Rebirth of Reason


Houseguests from Hell
by Luke Setzer

In the redneck farm country of North Carolina where I grew into a man, my dad and I attended farm shows to get a first-hand glimpse of the latest and greatest labor-saving gadgets.  Some proved themselves worthwhile and others a complete waste of effort.  When we rednecks saw anything that proved worthless, we had a saying:
"That is as useless as nipples on a boar hog."
Speaking of utterly useless things, allow me to share what I have learned about platonic relationships.  I want to tell you a tale in which I learned that such relationships have all the downsides of romantic relationships with none of the upsides of romantic relationships.  In more colloquial terms, they offer all of the nagging and none of the physical affections!
In college, I had a "platonic relationship" with a young lady named "Lorraine" who wanted to be "just friends."  When I began working full time for NASA in early 1989, I lived in a cheap but clean apartment near the beach in Cape Canaveral.  I made the mistake of allowing this young lady and one of her girlfriends named "Kathleen" to spend Spring Break with me rent free.  That week proved to be the straw to break my back with respect to "platonic relationships."
My casual bachelor lifestyle included frozen dinners with little to no other cooking.
"Lorraine, I like being able to pop a whole meal in the microwave so I can have it ready to eat in eight to ten minutes."
"But LUUUuuUUKE, you have to learn to cook sooner or later.  What are you going to do, eat Lean Cuisine for the rest of your life?"
"Maybe.  That's my call, so don't bug me about it."
"You seem very inflexible, Luke," said Kathleen.
"Who in the world asked you, Kathleen?"
We had started the week on the wrong foot.  It only got worse -- much worse.
The topic of religion reared its ugly head.  My newfound atheism from reading Atlas Shrugged by Ayn Rand caused Lorraine even more consternation.
"Lorraine, I no longer accept the notions of divine inspiration, a Supreme Being or a life after death."
"But LUUUuuUUKE, God offers us instructions for good through the Bible."
"What a load of nonsense, Lorraine.  I used to be involved with a cult called 'The Baptists' and I know exactly how their scam works now."
"But LUUUuuUUKE, of course they were over the top.  They were the Baptists.  You need to pick a more moderate religion.  You grew up a Lutheran.  Why don't you go with them?"
"Lorraine, if the Bible really is true, people should live it as passionately as the Baptists do - and if it is not true, then people should not waste any time with any religion whatsoever!"
"Oh, Luke, you need to quit looking at the world in such black and white terms!"
"But black and white principles offer sound methods for living, Lorraine!"
"Principles?  You're living in a book world, Luke."
"Book world?  That's pretty cocky coming from someone who just told me a minute ago to live according to the Bible."
"You seem very inflexible, Luke."
"Who in the world asked you, Kathleen?"
Next, Lorraine poked her nose into my favorite hobbies at the time.

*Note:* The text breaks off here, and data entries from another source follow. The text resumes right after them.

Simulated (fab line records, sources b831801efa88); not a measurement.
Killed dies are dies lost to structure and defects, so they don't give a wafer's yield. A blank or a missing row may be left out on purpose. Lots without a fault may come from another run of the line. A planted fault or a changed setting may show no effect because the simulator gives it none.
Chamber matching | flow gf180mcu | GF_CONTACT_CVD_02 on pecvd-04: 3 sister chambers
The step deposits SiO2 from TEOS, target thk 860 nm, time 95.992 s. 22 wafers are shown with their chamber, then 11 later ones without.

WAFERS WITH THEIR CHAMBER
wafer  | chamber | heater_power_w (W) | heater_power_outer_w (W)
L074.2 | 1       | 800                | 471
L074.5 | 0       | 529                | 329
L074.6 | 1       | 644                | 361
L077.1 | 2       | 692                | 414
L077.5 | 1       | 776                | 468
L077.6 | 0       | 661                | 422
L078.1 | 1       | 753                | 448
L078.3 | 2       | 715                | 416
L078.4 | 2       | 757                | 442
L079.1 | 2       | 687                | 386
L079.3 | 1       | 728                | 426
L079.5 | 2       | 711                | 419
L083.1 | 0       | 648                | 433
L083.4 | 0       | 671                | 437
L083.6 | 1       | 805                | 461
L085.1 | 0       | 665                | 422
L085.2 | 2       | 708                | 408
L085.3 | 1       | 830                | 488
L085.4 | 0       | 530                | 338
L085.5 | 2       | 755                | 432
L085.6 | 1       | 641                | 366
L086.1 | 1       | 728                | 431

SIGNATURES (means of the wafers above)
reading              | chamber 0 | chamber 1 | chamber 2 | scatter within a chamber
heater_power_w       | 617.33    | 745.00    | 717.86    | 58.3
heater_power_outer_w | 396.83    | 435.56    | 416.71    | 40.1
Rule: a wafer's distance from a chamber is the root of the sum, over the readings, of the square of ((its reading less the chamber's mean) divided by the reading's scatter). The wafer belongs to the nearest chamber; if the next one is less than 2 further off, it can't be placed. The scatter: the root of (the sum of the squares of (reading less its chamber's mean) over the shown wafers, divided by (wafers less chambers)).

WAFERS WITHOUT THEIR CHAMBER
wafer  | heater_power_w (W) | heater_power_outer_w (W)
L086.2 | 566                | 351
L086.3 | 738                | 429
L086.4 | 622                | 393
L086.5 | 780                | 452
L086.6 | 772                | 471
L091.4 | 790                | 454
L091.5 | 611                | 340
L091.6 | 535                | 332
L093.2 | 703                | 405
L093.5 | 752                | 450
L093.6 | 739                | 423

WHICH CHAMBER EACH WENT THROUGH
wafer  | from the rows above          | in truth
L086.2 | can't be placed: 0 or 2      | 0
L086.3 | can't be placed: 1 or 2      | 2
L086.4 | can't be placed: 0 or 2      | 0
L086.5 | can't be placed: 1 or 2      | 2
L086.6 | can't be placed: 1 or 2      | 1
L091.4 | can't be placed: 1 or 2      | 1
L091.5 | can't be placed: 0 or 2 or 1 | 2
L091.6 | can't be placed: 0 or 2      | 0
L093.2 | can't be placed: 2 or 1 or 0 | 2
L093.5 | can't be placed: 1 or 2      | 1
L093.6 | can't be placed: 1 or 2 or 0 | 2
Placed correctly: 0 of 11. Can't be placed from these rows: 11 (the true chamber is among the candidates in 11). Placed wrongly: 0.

"What do you do for fun, Luke?"
"I like to stay home away from the crowds, relax on my couch and read a good book."
"But LUUUuuUUKE, can you hug a book?  Can you hug a couch?  You have got to meet new people and interact."
"To be quite honest, Lorraine, most people out there are stupid and I would just rather be let alone."
"Humph!  I can see you becoming a very lonely person."
"Blast it, this is about my life, my liberty and my pursuit of happiness!  What in the world is it to you, anyway?"
"You seem very inflexible, Luke."
"Who in the world asked you, Kathleen?"
As we drove in my car down the beach highway, Lorraine and Kathleen relentlessly, tastelessly and loudly howled at the buff men we passed.  I politely instructed them to tone down their howls and to show better taste.  As payback, my so-called friend asked: 
"But LUUUuuUUKE, why don't you howl at the girls?"
Lorraine then hurled at me one of the worst insults a man can experience:
"You must be asexual!"
"No, Lorraine, I just have better manners.  Now will you promise to do the same?"
"Ha!  Promise?  I'm not going to promise anything except to have a good time!"
"You seem very inflexible, Luke."
"Who in the world asked you, Kathleen?"
After about three days of this nonsense, I finally lost all patience.
"Look, Lorraine, I really have no interest in arguing my lifestyle choices with you.  This is my life to spend as I please!"
"Right, it's your life, but you're wasting it!  You've just become a couch potato slug!"
"I don't care what you think about it.  I don't care what you feel about it."
"But LUUUuuUUKE, don't I have the right to express my opinions?"
"Not in my home and not in my car.  I can't believe this.  I let you and your friend stay here, rent free, near the beach, during Spring Break, and this is how I get treated in my own home?"
"Well what exactly is a 'home' to you?"
"A home is a place where I can be guaranteed freedom from physical and verbal harassment!"
"That's not a home, that's a fortress!"
"You seem very inflexible, Luke."
"Who in the world asked you, Kathleen?  Look, we will not discuss any of this any longer!  Do you understand?  This is it!  The end!  No discussions!  No arguments!  I have the right to live my life my way whether you like it or not!  This marks the end of any debate about how I live my life, especially the part about the cooking!"
"You could get a skillet."
"That's it!  You can forget about ever staying here with me again!"
Needless to say, the remainder of their "vacation" in my apartment brought little joy to anyone concerned.  As we made that long road trip back to the airport, I informed her that I never intended to call her again.
"You mean you're never going to call me again?!"
"Don't hold your breath."
"Why not?"
"I do not need you."
She began to cry, muttering some incomprehensible statement about happiness coming from the inside while ignoring the right of people to be let alone to achieve their own happiness their own way.  The climax of her rambling came when she screamed:
"Go ahead, Luke!  Build up your fortress and shut everybody out!"
As I detached myself from these two pestering parasites at the airport terminal, Lorraine stomped away from my car, luggage in tow, snorting her final parting words:
"Bye!  Have a good life!  Think about what I said!"
That, ladies and gentlemen, marked the end of that, and brings me to my firm redneck conclusion:
Platonic relationships are as useless as nipples on a boar hog!